That's why I suggested posting photos, sketches, or something to show us what you, personally, mean when you say words like "suburb" and "sprawl".
And incidentally, the first image that springs to my mind when I think of "sprawl" as it relates to the development of cities, towns, regions, etc., are beautiful acreages with large comfortable houses and maybe a horse, goat, or some chickens, a big garden, possibly a small grove of fruit trees. But I suspect that you see a different image when you think of "sprawl" since you refer to it as "ugly".
"Think Outside the Cage"
It doesn't get any easier, you just get faster. - Greg LeMond
Suburbs in America have a prevalence of usually detached single-family homes.
They are characterized by:
- Lower densities than central cities, dominated by single-family homes on small plots of land – anywhere from 0.1 acres and up – surrounded at close quarters by very similar dwellings.
- Zoning patterns that separate residential and commercial development, as well as different intensities and densities of development. Daily needs are not within walking distance of most homes.
- Subdivisions carved from previously rural land into multiple-home developments built by a single real estate company. These subdivisions are often segregated by minute differences in home value, creating entire communities where family incomes and demographics are almost completely homogeneous..
- Shopping malls and strip malls behind large parking lots instead of a classic downtown shopping district.
- A road network designed to conform to a hierarchy, including culs-de-sac, leading to larger residential streets, in turn leading to large collector roads, in place of the grid pattern common to most central cities and pre-World War II suburbs.
- A greater percentage of one-story administrative buildings than in urban areas.
- A greater percentage of whites and lesser percentage of citizens of other ethnic groups than in urban areas. Black suburbanization grew between 1970 and 1980 by 2.6% as a result of central city neighborhoods expanding into older neighborhoods vacated by whites.
Compared to rural areas, suburbs usually have greater population density, higher standards of living, more complex road systems, more franchised stores and restaurants, and less farmland and wildlife.
Suburb - Wikipedia, the free encyclopedia
"Think Outside the Cage"
A suburb has many of the elements of a small town or village in that it contains residential, shopping, business, schools and leisure. Sometimes it is attached to other small towns or villages to form a city, other times it is off by itself somewhere. Neighbourhood or locality are related terms.
Australian suburbs: Suburbs and localities (Australia) - Wikipedia, the free encyclopedia
Canadian suburbs: Suburb - Wikipedia, the free encyclopedia ... scroll down to where it says ...

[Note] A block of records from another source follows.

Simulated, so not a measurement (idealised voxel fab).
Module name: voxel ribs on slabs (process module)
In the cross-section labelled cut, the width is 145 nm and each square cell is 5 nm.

"Compared to the United States, Canadian suburbs are considerably more dense, and land use patterns are often more mixed-use. There are often high- or mid-rise developments interspersed with low-rise housing tracts. The concept of the McMansion, prevalent in the USA, is not common in Canadian suburbs. In Canada, densities are generally slightly higher than in Australia, but below typical European values. Often, Canadian suburbs are less automobile-centred and transit use is more prevalent."
You see ... this is a multicultural forum. A word can easily have one meaning or interpretation to one person and mean something quite different to another. That's why it can be so difficult to define something ... and it is really not necessary to come up with one single definition for something.
However, if you use a term and you want to help us understand the picture that appears in your head when you use that term, it can be helpful for us if you illustrate your term.
As far as suburbs go, I like the Australian and Canadian suburbs I have experienced. I have no desire to see them removed or changed. They are quite convenient, comfortable places to live.
Anyway, some people in the government think that sprawl is becoming a problem in Australia:
Cookies must be enabled. | The Australian
"Think Outside the Cage"
As I mentioned earlier, the term "jumper" is a classic example.
And that is why I suggested that if YOU use terms like "suburb" or "sprawl", YOU provide a photo or sketch of what YOU are talking about. I'm not asking for a single definitive definition of the term ... there is no such thing. I'm simply asking for YOUR own personal definition of what YOU are talking about ... because, as I said earlier, when you say "suburb" or "sprawl" or "jumper", different ones of us will have different pictures of those terms in our minds.
BTW - as an aside, you're a psychologist or something aren't you? If so, then I presume you are aware of the different learning styles?